Setting Myself Up

I just sent an e-mail off to Zero Gravity Management. They had asked to read 20 August back in September and their note said to give them 90 days before querying about the status. It also said they don’t bother to send rejections because they’re too busy. Once again, no news is bad news, and I’m inviting disappointment just by asking, but . . . I’d rather know flat out.

I’ve got scripts out with other managers and agencies as well, and the longer the crickets chirp, the less likely I am to hear good news. At least, that’s been my experience thus far. But again, I’d just like to hear one way or another.

Well, I say that, but then again sometimes I’ve received a rejection for something I’d forgotten I’d ever sent, and then I’m stung because it’s an unexpected dismissal. If I’ve forgotten you, please don’t suddenly send me a note saying you don’t like my script or don’t see me as a “fit” or whatever. I was quite happy not knowing.

On the up side, I do have people telling me they’re interested in my work. They want to make my movies. But in an industry where talk is cheap—and I do believe these people are sincere, but . . . “want to” and “can” are not the same thing—until it’s on paper and signed, I have a hard time getting excited.

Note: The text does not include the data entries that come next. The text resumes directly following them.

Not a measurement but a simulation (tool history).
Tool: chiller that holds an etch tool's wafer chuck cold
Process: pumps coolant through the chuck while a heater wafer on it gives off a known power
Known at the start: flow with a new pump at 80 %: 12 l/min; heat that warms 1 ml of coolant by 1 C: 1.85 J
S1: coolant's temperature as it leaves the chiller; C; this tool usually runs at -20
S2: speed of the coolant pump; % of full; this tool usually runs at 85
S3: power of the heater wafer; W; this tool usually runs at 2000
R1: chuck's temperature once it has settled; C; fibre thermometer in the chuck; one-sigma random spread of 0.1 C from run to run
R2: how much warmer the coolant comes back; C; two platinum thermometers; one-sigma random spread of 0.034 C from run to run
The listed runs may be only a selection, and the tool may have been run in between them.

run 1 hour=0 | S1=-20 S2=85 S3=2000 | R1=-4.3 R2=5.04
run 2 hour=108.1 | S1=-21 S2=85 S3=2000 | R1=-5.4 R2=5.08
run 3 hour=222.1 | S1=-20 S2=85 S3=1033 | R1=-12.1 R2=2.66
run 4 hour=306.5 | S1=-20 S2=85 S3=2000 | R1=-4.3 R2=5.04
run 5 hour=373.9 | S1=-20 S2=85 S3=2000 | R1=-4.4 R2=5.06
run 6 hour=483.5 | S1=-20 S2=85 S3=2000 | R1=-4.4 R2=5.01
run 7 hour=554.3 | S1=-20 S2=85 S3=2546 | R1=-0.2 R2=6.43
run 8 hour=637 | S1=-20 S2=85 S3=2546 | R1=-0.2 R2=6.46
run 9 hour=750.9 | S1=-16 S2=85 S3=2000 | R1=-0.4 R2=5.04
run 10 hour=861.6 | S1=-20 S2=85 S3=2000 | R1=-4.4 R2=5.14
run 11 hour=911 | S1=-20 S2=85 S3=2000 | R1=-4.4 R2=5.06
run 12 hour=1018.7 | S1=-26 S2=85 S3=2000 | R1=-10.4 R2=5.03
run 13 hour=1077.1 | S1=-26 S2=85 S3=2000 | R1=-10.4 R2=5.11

But I shouldn’t be cynical. Really, I’m trying to stay positive and look at the up sides in everything. I believe if I send out positive energy, good things will come back to me. And maybe that’s naive, but it doesn’t hurt anything to be optimistic and sure makes life a lot more pleasant.

So I’ve set myself up for disappointment, but if I’m already expecting the worst . . . ::shrug:: One of these days instead of disappointment (or at the very least instead of meeting my low expectations), maybe I’ll get a pleasant surprise!